Swimming is often recommended as an alternative to high-impact exercise, such as running, tennis or aerobics. You can get a complete workout without having to worry about pounding the pavement, which can result in damage to your ankles, knees and feet. In addition to providing a cardiovascular workout, swimming can also help you tone and strengthen various parts of your body. Your legs can get a workout from swimming laps, treading water and engaging in resistance exercises.
Whether you prefer the crawl, butterfly, breaststroke or backstroke, lap swimming requires you to kick and move your legs in even repetitions. Swimming to strengthen and tone your legs means not worrying about your speed in the water. Instead, you want to give your legs a workout and allow them to propel your body while you swim. Keep your ankles flexible and your toes pointed. Kick from your hips so your legs are able to move behind you and give yourself a good push off the wall. Do as many laps as you can before stopping to rest.

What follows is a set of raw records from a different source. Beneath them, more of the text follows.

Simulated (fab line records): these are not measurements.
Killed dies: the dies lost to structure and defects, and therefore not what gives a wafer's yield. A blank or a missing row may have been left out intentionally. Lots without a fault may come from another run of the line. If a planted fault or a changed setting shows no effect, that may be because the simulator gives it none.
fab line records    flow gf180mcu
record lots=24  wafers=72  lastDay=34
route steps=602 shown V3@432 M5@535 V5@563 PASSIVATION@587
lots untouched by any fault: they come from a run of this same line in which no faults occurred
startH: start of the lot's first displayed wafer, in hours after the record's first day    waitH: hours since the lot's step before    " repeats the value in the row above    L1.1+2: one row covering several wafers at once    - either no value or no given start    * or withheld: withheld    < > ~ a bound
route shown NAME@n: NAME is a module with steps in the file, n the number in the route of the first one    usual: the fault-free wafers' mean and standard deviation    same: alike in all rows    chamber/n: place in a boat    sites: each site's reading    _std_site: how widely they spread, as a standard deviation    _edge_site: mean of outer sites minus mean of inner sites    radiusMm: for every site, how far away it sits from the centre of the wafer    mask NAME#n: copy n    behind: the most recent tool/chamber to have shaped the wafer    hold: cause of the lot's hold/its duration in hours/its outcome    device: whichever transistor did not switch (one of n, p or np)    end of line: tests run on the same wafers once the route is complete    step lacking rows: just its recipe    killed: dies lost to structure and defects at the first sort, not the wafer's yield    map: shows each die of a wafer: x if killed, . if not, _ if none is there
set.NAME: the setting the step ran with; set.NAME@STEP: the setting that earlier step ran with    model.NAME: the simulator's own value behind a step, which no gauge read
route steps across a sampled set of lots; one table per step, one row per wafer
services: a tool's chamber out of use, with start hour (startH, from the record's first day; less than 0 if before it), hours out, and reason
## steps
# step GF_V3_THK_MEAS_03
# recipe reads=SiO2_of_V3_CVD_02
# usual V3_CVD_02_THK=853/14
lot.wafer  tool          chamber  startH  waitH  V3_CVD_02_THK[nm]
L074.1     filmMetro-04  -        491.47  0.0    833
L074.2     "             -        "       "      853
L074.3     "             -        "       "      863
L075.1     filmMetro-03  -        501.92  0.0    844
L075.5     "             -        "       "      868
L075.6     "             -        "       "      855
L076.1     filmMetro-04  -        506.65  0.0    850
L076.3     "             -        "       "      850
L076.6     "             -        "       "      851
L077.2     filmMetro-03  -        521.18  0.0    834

Wearing fins on your feet will increase your leg strength while you swim. The blades on your fins will increase the amount of weight on your legs while you swim, causing your muscles to work harder. Kick your legs while wearing fins by stretching out on one side and placing your arm in front of you. Kick on your side without allowing your legs to break the surface of the water. Keeping the fins under water will utilize the natural pressure of the water to make your legs work harder.
Toning the cellulite on your inner thighs and eliminating saddlebags can be achieved by doing resistance exercises in the water. Hold onto the edge of the pool and kick your legs behind you. You can also do side leaps by standing in the water and jumping from side to side, bringing the leg you do not land on up to about the height of your hips. Perform squats in the water by quickly raising one bent leg at a time up to your chest and lowering it back into the water.
Treading water in the deep end of the pool can tone, trim and strengthen your legs. Try a K-tread exercise, which involves raising one leg at a time to hip level in front of you while keeping it straight. Keep your back straight and raise the opposite leg as the first one is coming back down. Do this for 30-second repetitions. Another way to increase the effort of your leg muscles is to let your arms and hands go limp while you tread water, forcing your legs to keep you afloat.
Remember to be careful while exercising in the water. Even an experienced swimmer can become fatigued and disoriented in the water. Avoid swimming alone, and give yourself plenty of rest between exercise cycles. If you have trouble breathing or you get a cramp, stop swimming. When you swim in a public pool, do so only when a lifeguard is present.